A.  BASIS OF ACCOUNTING AND PRESENTATION

The accompanying balance sheet and statement of stockholders’ equity as of October 31, 2013 and the related statements of operations and cash flows for the three months ended October 31, 2013 and 2012, and for the period from October 23, 2003 (inception) through October 31, 2013, contain the accounts of Blink Couture, Inc., and are unaudited for the period ended October 31, 2013.  The unaudited financial statements have been prepared according to the rules and regulations of the Securities and Exchange Commission (“SEC”) and, therefore, certain information and disclosures normally included in financial statements prepared in accordance with accounting principles generally accepted in the United States have been omitted.

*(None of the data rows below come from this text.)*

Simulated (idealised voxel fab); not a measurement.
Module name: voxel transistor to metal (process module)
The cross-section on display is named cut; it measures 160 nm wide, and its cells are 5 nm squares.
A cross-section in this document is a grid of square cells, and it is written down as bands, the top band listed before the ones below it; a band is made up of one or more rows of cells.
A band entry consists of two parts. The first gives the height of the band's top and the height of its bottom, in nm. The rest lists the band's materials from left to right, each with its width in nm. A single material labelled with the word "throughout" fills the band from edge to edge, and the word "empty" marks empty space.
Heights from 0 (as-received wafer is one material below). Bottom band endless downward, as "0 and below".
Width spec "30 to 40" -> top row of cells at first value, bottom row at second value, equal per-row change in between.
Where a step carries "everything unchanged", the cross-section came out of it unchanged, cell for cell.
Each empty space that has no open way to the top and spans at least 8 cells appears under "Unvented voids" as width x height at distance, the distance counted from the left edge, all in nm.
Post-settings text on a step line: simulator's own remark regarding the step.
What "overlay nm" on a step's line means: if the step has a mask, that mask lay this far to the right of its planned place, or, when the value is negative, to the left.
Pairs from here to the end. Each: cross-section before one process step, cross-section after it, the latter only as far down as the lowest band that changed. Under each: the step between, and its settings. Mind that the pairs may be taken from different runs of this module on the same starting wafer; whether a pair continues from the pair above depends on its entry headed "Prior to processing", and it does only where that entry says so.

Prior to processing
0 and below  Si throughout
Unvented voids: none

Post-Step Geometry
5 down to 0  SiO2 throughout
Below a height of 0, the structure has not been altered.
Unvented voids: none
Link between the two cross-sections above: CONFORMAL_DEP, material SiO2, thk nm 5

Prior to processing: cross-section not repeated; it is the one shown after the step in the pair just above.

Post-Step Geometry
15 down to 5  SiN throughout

The accompanying unaudited financial statements have been prepared in accordance with accounting principles generally accepted in the United States of America for interim financial information and with Article 10 of Regulation S-X.  Accordingly, they do not include all of the information and footnotes required by accounting principles generally accepted in the United States of America for annual financial statements.  In the opinion of management, all adjustments, consisting of normal recurring accruals considered necessary for a fair presentation, have been included.  Operating results for the three months ended October 31, 2013 are not necessarily indicative of the results that may  be expected for the year ending July 31, 2014 or any other period.  For further information, refer to the financial statements and footnotes thereto for the year ended July 31, 2013 filed on Form 10-K.

B. DEVELOPMENT STAGE

The Company continues to devote substantially all of its efforts to exploring potential targets for a business combination through the purchase of assets, share purchase or exchange, merger or similar type of transaction.

C. INCOME TAXES

The Company uses the asset and liability method of accounting for income taxes in accordance with ASC Topic 740, “Income Taxes.” Under this method, income tax expense is recognized for the amount of: (i) taxes payable or refundable for the current year and (ii) deferred tax consequences of temporary differences resulting from matters that have been recognized in an entity’s financial statements or tax returns. Deferred tax assets and liabilities are measured using enacted tax rates expected to apply to taxable income in the years in which those temporary   differences are expected to be recovered or settled. The effect on deferred tax assets and liabilities of a change in tax rates is recognized in the results of operations in the period that includes the enactment date. A valuation allowance is provided to reduce the deferred tax assets reported if based on the weight of the available positive and negative evidence, it is more likely than not some portion or all of the deferred tax assets will not be realized.
 
7

 
 
BLINK COUTURE, INC.
(A Development Stage Company)
NOTES TO THE FINANCIAL STATEMENTS
October 31, 2013


 
 
ASC Topic 740.10.30 clarifies the accounting for uncertainty in income taxes recognized in an enterprise’s financial statements and prescribes a recognition threshold and measurement attribute for the financial statement recognition and measurement of a tax position taken or expected to be taken in a tax return. ASC Topic 740.10.40 provides guidance on de-recognition, classification, interest and penalties, accounting in interim periods, disclosure, and transition. We have no material uncertain tax positions for any of the reporting periods presented.

D. REVENUE RECOGNITION

The Company has not recognized any revenues from its operations.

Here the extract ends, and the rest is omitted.